Adam Moore wasn't caught off guard when the "official" news of the Mariners signing catcher Miguel Olivo to a 2-year, $7 million broke this afternoon.
"I heard about it ... a few times," he said with a chuckle.
His agent kept him apprised of the situation and he also received a phone call from Mariners catching coordinator Roger Hansen.
"He just told me that they were signing Olivo and that it has nothing to do with me and not to dwell on it," Moore said.
But even if he hadn't received the warnings, Moore wouldn't have been shocked to hear of the Mariners bringing in catching competition.
"I knew they were going to get somebody," he said. "How many guys did we have play the position last year? And what did we did give them offensively?"

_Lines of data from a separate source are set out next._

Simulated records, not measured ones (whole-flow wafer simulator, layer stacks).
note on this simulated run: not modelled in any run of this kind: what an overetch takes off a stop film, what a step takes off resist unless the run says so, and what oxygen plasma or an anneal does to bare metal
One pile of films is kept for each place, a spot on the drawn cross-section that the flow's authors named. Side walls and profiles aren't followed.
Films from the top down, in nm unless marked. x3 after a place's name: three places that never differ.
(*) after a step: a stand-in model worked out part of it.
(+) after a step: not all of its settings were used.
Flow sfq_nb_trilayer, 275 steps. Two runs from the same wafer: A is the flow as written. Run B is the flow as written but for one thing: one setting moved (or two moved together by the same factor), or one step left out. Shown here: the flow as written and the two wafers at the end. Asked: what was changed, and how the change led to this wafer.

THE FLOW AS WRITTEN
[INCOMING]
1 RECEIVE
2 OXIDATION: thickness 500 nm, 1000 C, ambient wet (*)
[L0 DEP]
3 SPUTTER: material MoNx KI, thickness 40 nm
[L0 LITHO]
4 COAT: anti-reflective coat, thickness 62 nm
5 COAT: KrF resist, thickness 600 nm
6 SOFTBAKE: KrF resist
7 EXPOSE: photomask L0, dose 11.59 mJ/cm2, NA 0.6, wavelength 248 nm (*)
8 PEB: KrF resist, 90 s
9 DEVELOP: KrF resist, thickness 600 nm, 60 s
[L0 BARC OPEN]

Well the Mariners had five guys see time at catcher. The quintet of Rob Johnson, Adam Moore, Josh Bard, Eliezer Alfonzo and Guillermo Quiroz all took turns behind the plate. As a group, they combined to hit .201 (109-for-541) with 10 homers and 42 RBI. The unit produced a .263 on-base percentage and a .303 slugging percentage with 43 walks, while striking out 146 times.
"None of us hit," he said. "I wasn't surprised by the move at all."
He might not have been, but others have raised eye brows. It wasn't so long ago - a year - that the Mariners talked of him as the catcher of the future.
Zduriencik was adamant that the organization has not given up on Moore after just 66 big league games and less than 300 at-bats.
"No, no, heck no," he said. "You're sitting here hoping, as I've said all week long, that guys are prepared to come in mentally. That guys are physically prepared to come in. That they get back to playing like who they are. That young guys grow up and veteran players settle in and be who they are.''
Said Moore: "I don’t believe they’ve given up on me. I have to earn it. They aren’t going to just give it to me."
Moore believe he can be who he's supposed to be - a good-hitting catcher.
"I know I have to perform offensively, that’s what it comes down to," he said. "I'm a hitter. I’ve always been a hitter. And I'm going to hit."
Moore hit .195 (40-for-205) with four homers and 15 RBI and .230 OBP and .285 slugging percentage in 60 games with the Mariners.
"It was just an unfortunate season," he said. "I’m not dwelling on it at all. I know what I did last year isn’t me."
Last year was a lost season. Just about the time Moore was starting to get comfortable at the big league level, he got hurt and was out for a month before being sent to Triple A. Once he was back, he struggled at times.
"I thought the last three weeks of the season, I started feeling a lot more comfortable," he said. "I started turning it around at the plate and also defensively."
And now he has a better idea of life in the big leagues.
"I know what to expect and I know what it takes," he said. "I only have 60 some games, but those 60 games, I learned a ton."
One thing he learned is that no position is guaranteed if you don't produce, no matter how much of a prospect you are.
"It’s not going to change anything for me," he said. "I’m going to continue work hard to earn that job in spring training. It's not going to change my mindset. I can’t sit back and mope around. That’s never been me and never will be me. I’m going to bust my ass and get better.”